Natural gas is considered by many to be a cleaner energy source. The downside to natural gas is the methane that is a primary component. If it leaks into the air—estimates suggest approximately 1-2 percent leakage is common at production sites—it absorbs the sun’s heat and warms the Earth’s atmosphere. Methane is estimated to be the second-largest contributor to global warming, after carbon dioxide.

To address this issue, the Advanced Research Project Agency for Energy (ARPA-E) is partnering with a number of universities, industrial research labs and technology companies to take part in its Innovative Technology to Obtain Reductions (MONITOR) program. IBM has taken a leading role in the program, developing low-cost, highly accurate sensors to detect methane leaks.

As the appropriately last-named William Green, senior manager of the Photonic and Nanoscale Systems Department at IBM Research, describes here, not only do these sensors pick up signs of methane leaks, but they also work in tandem with machine learning and advanced analytics. They help oil and gas companies lessen unintended methane emissions and increase the amount of natural gas they capture and put to market.

IBM Systems Magazine (ISM): What is IBM’s contribution to the ARPA-E MONITOR program’s effort to identify and reduce fugitive methane?

William Green (WG): Overall, the integrated sensing solution we’re developing at IBM Research will ultimately use novel sensor technology and advanced physical analytics to localize and quantify methane leaks within certain applications in the oil and gas industry.

Why would we want to do that? Well, we hear a lot of about carbon dioxide as a greenhouse gas, but if you look at methane and how it traps heat in terms of its greenhouse warming potential, it’s actually about 35x more powerful than carbon dioxide over a hundred-year period. So methane can actually rapidly accelerate the greenhouse gas effect when it makes it into the atmosphere. While there are other significant sources of atmospheric methane around today, including agriculture and landfills, the oil and gas industry is really responsible for roughly a third of the total fugitive methane emissions into the environment.

So with that in mind, ARPA-E, which is part of the U.S. Department of Energy, funded a program a few years ago challenging the technical community to build low-cost, continuously monitoring end-to-end systems that can detect and localize leaks occurring on natural gas production well pads. By quickly detecting and pinpointing where they are, well pad owner-operators can repair and eliminate leaks, particularly the largest ones, known in the industry as “super-emitters,” before they can have a significant impact.

Academic groups and government agencies have conducted a number of estimates of the total U.S. production of natural gas escaping into the environment. Some of these estimates indicate that as much as 5 percent of the product is actually just leaking into the air. Not only does this have a significant environmental impact, but is also inefficient in industry terms. Companies can leverage an investment into new methane monitoring technologies to help them reduce leakage and recover more product. Being informed about leaks in real-time as they occur will also allow well pad owner-operators to be more aware of potential safety issues.

ISM: What is your team’s specific role in this program?

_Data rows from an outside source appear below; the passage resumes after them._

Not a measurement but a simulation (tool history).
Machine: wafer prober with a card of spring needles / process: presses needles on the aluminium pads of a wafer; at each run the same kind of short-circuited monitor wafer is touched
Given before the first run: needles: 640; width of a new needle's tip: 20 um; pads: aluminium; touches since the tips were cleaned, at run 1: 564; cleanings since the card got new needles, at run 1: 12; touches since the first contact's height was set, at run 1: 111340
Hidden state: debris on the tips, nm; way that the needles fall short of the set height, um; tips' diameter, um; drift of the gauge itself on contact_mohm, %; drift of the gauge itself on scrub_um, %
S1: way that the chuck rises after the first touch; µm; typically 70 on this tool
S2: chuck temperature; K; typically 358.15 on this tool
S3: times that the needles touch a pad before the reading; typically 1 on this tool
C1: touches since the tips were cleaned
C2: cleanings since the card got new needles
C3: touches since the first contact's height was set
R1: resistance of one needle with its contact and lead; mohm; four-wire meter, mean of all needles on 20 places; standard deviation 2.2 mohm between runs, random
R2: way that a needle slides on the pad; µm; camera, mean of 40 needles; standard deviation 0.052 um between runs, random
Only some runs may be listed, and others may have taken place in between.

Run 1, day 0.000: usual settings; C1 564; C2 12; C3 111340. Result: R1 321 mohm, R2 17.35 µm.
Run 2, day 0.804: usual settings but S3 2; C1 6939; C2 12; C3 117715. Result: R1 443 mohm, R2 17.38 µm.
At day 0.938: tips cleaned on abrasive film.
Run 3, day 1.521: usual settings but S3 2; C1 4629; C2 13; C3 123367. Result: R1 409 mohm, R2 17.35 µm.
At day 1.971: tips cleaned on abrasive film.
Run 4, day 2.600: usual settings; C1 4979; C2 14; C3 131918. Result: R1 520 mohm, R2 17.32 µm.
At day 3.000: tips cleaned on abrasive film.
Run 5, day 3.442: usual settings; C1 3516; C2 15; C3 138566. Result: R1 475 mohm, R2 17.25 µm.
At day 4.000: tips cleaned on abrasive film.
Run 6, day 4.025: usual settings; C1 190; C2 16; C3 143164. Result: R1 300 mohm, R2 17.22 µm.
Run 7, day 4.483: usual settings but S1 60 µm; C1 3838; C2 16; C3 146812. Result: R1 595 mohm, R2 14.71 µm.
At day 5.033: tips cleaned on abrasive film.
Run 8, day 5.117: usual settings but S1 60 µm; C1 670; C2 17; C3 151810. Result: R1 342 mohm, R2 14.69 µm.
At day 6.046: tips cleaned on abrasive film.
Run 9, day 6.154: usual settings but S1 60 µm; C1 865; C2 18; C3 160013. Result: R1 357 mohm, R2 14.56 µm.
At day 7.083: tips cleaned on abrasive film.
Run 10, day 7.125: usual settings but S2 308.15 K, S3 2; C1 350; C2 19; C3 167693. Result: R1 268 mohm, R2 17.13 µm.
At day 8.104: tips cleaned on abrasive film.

WG: We proposed the development of an end-to-end leak detection system to ARPA-E that provides 24-7 autonomous and continuous monitoring. The system acquires methane concentration data from a network of point sensors distributed in an optimal way over the well pad. Using accurate physical models and various statistical analysis techniques running both locally at the sensor nodes as well as in the cloud, this data is processed to not only detect the presence of a leak, but also pinpoint its location and the leak rate. These are important pieces of information that eventually go into a cloud-based asset-level interface that an end user, such as a natural gas well pad operator at an oil and gas company, could use to monitor all of their well pads nationwide, understand which ones are operating within limits and learn which ones require a repair crew to address a leak.

Of course, sensors that can detect methane already exist. They’ve been around for a long time. But the problem is that they aren’t cost effective. They’re priced anywhere from $10,000 to $125,000 per individual unit depending upon the specific technology and sensitivity level. Natural gas producers can’t afford to deploy multiple sensors like this to conduct the spatial-location analytics needed to discover the source of a leak. Nor can they afford to deploy them across about a half-a-million active wells in the U.S. that are producing methane and natural gas today.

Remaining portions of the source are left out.